It's just pretty sad that such a known, useful, stable library has most of the site with incomplete docs, broken links and incomplete released version numbers.

Example:
- incomplete docs: from this on scodec.org/guide/Collections.h…
- scodec.org/api/ scodec-protocols 1.2.0 link broken; versions on the page are not latest and you need to check github

🫣

This entry was edited (5 months ago)
in reply to vascorsd

But don't misunderstand me, this site has better docs than 98% of any other scala library out there.

It's quite good for what is there.

I just spend some time reading the first pages of the guide and I really like the explanations for the data structures, what they mean, why and when you should use them, etc

So, this is good 💪

But we can surely make it better 😌

in reply to vascorsd

This library is better than official scala docs where I spent some hours the other day navigating the confusion of some Collections trying to understand the different ways I could create an ordered Map and basically giving up on the idea because I was unsure of what I should use.

I mean I eventually got the information I wanted, but it was from jumping between google, stack overflow, scala main page and a bunch of api docs.

But it didn't left with with any confidence for what I was doing.

😮‍💨

This entry was edited (5 months ago)
in reply to vascorsd

In general the official #scala API docs are very very lacking and generally suck.

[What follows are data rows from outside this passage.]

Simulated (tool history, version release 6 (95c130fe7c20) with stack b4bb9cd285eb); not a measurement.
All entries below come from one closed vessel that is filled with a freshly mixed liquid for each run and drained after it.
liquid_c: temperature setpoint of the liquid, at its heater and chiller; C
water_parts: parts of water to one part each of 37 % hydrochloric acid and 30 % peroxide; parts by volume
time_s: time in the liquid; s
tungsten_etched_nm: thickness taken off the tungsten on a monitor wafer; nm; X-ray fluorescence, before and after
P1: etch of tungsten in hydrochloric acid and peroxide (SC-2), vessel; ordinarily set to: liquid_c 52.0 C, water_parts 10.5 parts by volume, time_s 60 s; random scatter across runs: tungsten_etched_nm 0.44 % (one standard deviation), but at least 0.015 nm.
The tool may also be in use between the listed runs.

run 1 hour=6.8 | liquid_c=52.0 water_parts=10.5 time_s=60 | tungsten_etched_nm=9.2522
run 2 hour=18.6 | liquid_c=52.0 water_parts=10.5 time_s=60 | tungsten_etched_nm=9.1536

Methods have barely any description on them. There are no examples in most methods to understand them. Important methods and collections lack explanation of their characteristics related to performance, runtime, O notations of each etc. Barely describe where each is more appropriate vs others, etc.

🫣

in reply to vascorsd

sounds like a good opportunity for anyone wanting to do some open source work. 🤔
in reply to Rui Batista

@ragb @davesmith00000 I know that scaladoc before the scala 3 was not the prettiest or easy to navigate, but I'm not sure if the improvements for the new scaladoc are good enough besides it just having a newer theme. Which in my opinion is not really much better than the previous one, at least I find it pretty hard to read compared to the previous version.

What features/changes would make it better?

in reply to vascorsd

@davesmith00000 I didn’t write much scala 3 yet so may be missing sonething but compilable examples / tests, a sane hyperlinking system that I can remember..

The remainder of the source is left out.